Suitable for parts with complex shapes.
Indications are produced directly on the surface of the part and constitute a visual representation of the flaw.
Portable (materials are available in aerosol spray cans) Low cost (materials and associated equipment are relatively inexpensive)
14. What are the advantages of Ultrasonic test?
A.Advantages
High penetrating power, which allows the detection of flaws deep in the part.
High sensitivity, permitting the detection of extremely small flaws.
In many cases only one surface needs to be accessible.
Greater accuracy than other non-destructive methods in determining the depth of internal flaws and the thickness of parts with parallel surfaces.

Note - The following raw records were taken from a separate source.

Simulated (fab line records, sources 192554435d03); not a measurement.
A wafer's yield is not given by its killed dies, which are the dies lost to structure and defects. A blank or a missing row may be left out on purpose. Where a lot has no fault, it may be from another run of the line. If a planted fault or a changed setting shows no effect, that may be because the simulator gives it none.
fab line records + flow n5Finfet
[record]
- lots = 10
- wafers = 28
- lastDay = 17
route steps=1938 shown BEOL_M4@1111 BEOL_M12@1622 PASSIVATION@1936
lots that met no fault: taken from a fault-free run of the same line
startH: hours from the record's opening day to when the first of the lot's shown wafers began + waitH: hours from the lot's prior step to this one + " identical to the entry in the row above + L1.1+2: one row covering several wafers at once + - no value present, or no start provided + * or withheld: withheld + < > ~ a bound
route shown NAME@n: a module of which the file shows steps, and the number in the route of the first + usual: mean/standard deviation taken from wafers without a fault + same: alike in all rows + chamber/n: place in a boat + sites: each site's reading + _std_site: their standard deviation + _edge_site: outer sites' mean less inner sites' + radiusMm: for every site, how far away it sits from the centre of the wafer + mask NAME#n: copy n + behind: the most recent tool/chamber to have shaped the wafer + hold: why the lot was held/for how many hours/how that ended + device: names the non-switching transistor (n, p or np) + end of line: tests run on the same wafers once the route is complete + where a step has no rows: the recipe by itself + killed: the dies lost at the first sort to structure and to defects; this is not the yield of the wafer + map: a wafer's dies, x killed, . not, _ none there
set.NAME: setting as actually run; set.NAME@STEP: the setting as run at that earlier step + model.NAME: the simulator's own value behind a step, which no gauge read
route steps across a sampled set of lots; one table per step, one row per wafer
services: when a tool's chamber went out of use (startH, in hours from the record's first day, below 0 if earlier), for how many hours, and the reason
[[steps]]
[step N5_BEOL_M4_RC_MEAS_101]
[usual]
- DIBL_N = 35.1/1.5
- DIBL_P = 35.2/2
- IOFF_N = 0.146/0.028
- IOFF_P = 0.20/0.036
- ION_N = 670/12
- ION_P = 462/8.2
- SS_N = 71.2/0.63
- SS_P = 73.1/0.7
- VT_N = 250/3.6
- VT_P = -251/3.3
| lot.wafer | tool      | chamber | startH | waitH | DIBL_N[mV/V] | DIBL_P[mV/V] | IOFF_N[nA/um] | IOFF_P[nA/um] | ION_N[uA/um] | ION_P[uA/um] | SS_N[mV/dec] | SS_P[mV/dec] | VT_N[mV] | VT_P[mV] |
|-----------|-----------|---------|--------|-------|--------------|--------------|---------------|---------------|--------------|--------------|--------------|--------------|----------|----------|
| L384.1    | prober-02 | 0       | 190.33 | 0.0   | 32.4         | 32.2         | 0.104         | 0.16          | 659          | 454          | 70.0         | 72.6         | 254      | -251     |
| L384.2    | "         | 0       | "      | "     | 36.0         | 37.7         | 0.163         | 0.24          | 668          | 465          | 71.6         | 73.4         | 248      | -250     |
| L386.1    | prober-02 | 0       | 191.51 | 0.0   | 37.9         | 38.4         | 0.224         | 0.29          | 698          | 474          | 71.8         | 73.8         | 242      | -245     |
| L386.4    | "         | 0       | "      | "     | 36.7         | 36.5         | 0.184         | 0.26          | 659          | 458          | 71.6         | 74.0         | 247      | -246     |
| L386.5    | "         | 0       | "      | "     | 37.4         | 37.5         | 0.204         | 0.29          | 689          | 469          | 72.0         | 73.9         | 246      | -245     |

Some capability of estimating the size, orientation, shape and nature of defects.
Some capability of estimating the structure of alloys of components with different acoustic properties Non hazardous to operations or to nearby personnel and has no effect on equipment and materials in the vicinity.
Capable of portable or highly automated operation.
Results are immediate.
Hence on the spot decisions can be made.
15. What are interstitials in the crystals?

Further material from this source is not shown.